Rogers lawyer Jonathan Lisus framed the decision before the tribunal as a stark crossroads between a bright future of increased competition if the deal goes through and a dark setback if the tribunal sides with the Competition Bureau, which is pushing to fully block the deal.

"A new era of wireless and wireline competition can be introduced. Or, if the commissioner's draconian remedy is granted, the industry and competition will regress, to the detriment of the public interest."

Lawyers for Rogers, Shaw and Videotron spent the day trying to summarize flaws in the Competition Bureau's case, framing key evidence put forth by the agency as being built on false assumptions and conclusions.

"It's incumbent upon this tribunal to step back and do a reality check," said Shaw lawyer Kent Thomson.
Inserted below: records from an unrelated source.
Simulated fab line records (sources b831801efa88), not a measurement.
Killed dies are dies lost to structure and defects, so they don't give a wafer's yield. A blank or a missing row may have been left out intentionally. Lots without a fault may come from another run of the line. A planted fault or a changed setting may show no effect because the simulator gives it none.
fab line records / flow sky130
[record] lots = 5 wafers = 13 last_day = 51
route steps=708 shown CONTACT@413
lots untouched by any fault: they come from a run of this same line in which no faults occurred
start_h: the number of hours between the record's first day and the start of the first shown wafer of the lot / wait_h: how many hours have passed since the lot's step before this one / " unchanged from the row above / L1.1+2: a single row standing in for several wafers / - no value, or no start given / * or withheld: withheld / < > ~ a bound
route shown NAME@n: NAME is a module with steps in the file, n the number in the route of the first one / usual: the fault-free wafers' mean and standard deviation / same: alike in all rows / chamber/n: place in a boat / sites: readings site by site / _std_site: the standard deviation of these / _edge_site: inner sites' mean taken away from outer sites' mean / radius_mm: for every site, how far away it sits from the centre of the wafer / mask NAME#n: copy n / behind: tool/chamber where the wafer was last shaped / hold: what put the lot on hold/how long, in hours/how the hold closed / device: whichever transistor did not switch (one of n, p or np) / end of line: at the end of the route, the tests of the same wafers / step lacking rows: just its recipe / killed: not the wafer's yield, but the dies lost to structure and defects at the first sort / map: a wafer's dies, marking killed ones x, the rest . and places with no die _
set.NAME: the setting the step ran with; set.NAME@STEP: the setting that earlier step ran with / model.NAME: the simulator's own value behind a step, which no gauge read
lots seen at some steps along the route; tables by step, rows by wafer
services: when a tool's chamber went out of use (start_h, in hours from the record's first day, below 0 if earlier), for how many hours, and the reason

One of the key issues of focus Wednesday was whether Freedom Mobile, which Shaw has proposed selling to Quebecor Inc.'s Videotron division to satisfy competition concerns, will be able to adequately compete without the physical cable infrastructure that Shaw can currently use to bundle telecoms services.

Lawyers for the proponents minimized the importance as companies can lease space on others' lines and use microwave towers as an alternative, while the Competition Bureau has maintained it is a key advantage that has made Shaw a serious competitor in Western Canada.

In the Competition Bureau's final arguments Tuesday, it argued that the proposed sale of Freedom to Videotron would not do enough to offset competition concerns, and would make Videotron too dependent on Rogers.

The bureau has argued the $26-billion deal, signed in March 2021, would result in increased cellphone bills and poorer service.

Proponents have argued that Shaw was struggling with the twin demands of investing in its wireline and wireless businesses, and that by splitting them apart and selling divisions to Rogers and Videotron it would create even more competition.

"It is pro-competitive," Lisus said Wednesday. "It reinvigorates wireline and wireless competition in the West and provides a generational opportunity for a fourth nationwide carrier."

Whether that's actually the case is now before the tribunal. Crampton said the end of the hearing, the culmination of many months of preparation and pre-hearing meetings, is welcome, but the end of the process is still not clear.

"We don't yet know when the outcome of this is going to be known, simply because you've given us lots to think about, and given us a lot of documentation to to go over, and then discuss with each other."

The deal also still requires an endorsement from Industry Minister Francois-Philippe Champagne.

To nab his support, Champagne has said Videotron would have to agree to keep Freedom’s wireless licences for at least 10 years and he would “expect to see” wireless prices in Ontario and Western Canada lowered by about 20 per cent, putting them in line with Videotron’s current Quebec offerings.

Quebecor has said it will accept the conditions.